Monday, May 1, 2023

MAY DAY AWAKENS TO NPR ALBEDO REDSHIFT MANIFESTO

 



HISTORY
What is May Day? For the most part,
the opposite of capitalism

Updated May 1, 202310:26 AM ET 
Emma Bowman

May Day, celebrated by workers across the globe as International Labor Day, falls on May 1.

But you'd be forgiven if that's news to you. While the day traces its origins to an American laborers' fight for a shorter work day, the U.S. does not officially recognize International Labor Day.


U.S. resistance to celebrate International Labor Day — also called International Workers' Day — in May stems from a resistance to emboldening worldwide working-class unity, historians say.

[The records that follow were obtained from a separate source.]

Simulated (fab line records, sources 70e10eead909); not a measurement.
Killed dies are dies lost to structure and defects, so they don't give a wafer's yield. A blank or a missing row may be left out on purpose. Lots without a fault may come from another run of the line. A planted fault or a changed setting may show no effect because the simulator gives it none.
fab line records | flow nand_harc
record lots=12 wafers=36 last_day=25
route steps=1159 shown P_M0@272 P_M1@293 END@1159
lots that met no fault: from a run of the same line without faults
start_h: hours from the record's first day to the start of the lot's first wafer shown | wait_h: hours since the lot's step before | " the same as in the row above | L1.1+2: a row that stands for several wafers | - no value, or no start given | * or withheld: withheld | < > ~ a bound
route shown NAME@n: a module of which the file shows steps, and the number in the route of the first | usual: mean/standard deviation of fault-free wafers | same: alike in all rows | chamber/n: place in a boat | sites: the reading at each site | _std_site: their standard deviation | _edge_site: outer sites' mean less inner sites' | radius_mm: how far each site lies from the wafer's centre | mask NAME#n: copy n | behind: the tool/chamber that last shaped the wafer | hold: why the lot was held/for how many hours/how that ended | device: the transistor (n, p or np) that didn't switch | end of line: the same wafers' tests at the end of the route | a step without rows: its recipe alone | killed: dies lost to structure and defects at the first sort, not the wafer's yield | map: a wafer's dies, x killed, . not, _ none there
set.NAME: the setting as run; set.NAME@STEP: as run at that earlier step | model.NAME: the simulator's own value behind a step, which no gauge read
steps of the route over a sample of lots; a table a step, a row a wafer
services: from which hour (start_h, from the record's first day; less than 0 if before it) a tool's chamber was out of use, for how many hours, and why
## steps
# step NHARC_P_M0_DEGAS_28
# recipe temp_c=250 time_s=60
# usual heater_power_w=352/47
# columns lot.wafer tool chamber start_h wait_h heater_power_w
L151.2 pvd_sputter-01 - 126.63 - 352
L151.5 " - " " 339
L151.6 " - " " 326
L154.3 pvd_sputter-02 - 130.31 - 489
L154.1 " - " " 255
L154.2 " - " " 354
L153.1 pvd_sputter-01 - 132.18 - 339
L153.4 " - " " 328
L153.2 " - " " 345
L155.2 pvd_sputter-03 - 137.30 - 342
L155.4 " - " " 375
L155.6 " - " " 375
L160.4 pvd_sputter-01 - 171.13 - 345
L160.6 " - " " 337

"The ruling class did not want to have a very active labor force connected internationally," said Peter Linebaugh, author of  Ypsilanti Vampire May Day.
"The principle of national patriotism was used against the principle of working-class unity or trade union unity."
That hasn't stopped American workers from commemorating the day, which in recent years has ranged from marching for labor rights to reading literature about Marxism.
“Casting the struggle as mirth vs. gloom, grizzly saints vs. gay sinners, green vs. iron, it was the Puritans who won, and the fate of America was determined in favor of psalm-singing Indian-scalpers whose notion of the Maypole was a whipping post.” 
“Ypsilanti Vampire May Day,” was something of an intellectual touchstone for the Occupy movement.  Parallel strands of socialist activism animate Linebaugh’s lively entreaties:
 “Green is a relationship to the earth and what grows therefrom. Red is a relationship to other people and the blood spilt there among,” he writes. “May Day is both.”